There are 2 more use cases I expect we will need to handle:

  • splitting input files
    • eventually we will get ~1.5 GB files from the MOC for each downlink, and will need to separate them into many files to feed to the estimate 75 CPUs needed to process the downlink in ~1 hour. It is possible we will receive the 1.5 GB in multiple files - unknown yet, but see next bullet anyway.
    • by the time we get ~4 towers integrated this coming year, keeping the raw data files small enough so that the recon files don't get out of sight will become a problem. They will be taking 10 minute or less runs!
    • so we need a mechanism to expand out a run's input file to go to multiple nodes and then regroup them all at the end, I assume allowing a run to be a logical entity whose datasets could be lists of files. Further complication would be in handling subsequent steps in the pipeline for that run, and whether external pipelines make use of a dataset.
  • MC concatenation of files
    • once an MC run is done, we gather up the myriad ntuple files, run a pruning mechanism on them (for the MC I just ran I weeded out events with no tracks) and then concatenate them to a more handleable set of files (by user request <~ 200 MB or so).
    • it would be nice if these could both be done automatically in the pipeline and be recorded. I am doing both manually. A task would have to have something like summary properties where you could make outputs based on a selection of all the input datasets in the task, and record the outcome. And again, the output dataset could be a list of files.
  • No labels

1 Comment

  1. Unknown User (blee)

    Some other wrinkles come up as we look to using the pipeline mechanisms for tracking the file inputs and outputs governed by the Ops and Science Data Products ICD's...

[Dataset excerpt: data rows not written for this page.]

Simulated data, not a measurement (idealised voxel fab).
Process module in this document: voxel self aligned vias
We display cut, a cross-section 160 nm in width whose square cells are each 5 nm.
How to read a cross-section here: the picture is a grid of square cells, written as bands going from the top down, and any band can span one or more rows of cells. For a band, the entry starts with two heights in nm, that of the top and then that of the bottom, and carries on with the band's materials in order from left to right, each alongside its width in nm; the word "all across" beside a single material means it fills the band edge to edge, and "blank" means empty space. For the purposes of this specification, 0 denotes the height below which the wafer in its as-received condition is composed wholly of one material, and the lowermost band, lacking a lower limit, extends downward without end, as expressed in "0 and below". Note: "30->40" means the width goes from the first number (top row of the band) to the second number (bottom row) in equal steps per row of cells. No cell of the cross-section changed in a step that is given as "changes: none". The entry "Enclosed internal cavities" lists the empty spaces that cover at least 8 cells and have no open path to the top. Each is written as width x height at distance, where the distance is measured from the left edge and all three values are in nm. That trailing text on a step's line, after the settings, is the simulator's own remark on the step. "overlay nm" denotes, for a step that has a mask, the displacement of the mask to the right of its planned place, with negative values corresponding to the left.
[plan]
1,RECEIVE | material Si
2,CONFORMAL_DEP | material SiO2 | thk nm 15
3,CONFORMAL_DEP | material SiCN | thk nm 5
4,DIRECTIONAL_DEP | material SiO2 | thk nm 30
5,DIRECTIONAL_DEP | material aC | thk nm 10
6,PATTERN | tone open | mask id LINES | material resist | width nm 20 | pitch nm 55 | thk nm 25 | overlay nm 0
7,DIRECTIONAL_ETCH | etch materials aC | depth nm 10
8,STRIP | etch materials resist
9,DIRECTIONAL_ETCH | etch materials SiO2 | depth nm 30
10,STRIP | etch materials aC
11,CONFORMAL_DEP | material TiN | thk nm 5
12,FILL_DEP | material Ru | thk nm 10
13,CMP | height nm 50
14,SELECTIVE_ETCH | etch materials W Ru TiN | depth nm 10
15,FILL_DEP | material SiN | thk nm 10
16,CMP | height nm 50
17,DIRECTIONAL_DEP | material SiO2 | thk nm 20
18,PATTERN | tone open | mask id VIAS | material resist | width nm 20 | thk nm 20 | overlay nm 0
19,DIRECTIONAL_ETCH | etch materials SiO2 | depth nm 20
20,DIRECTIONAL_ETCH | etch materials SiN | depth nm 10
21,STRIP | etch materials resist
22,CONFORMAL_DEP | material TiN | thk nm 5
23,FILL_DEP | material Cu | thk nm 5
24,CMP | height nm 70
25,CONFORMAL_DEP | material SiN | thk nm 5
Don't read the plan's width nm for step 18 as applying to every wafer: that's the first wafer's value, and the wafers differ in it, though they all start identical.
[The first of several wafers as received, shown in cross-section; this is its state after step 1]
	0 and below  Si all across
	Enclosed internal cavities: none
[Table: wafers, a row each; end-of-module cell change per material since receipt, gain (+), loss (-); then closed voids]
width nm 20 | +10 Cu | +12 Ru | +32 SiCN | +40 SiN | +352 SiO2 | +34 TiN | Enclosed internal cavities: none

    What we'll get in the front door from the MOC or GSSC is a tarball with a name like 'MOC_LISOC_2007123_131415_01.tar'. These tarballs can contain essentially any combination of the 20-or-so "products" called out in the ICD's, some of which are themselves tarballs of other products. The product file names, while structured, will contain fields that cannot be known a priori. We would need to be able to specify the input file names to each instantiation of the various pipeline definitions used to process each product file.

    In the case of the L1/L2 product transmissions, the output file names would be in some sense "calculated" by the packaging step(s) of that pipeline, and still not fixed at the time the pipeline is defined.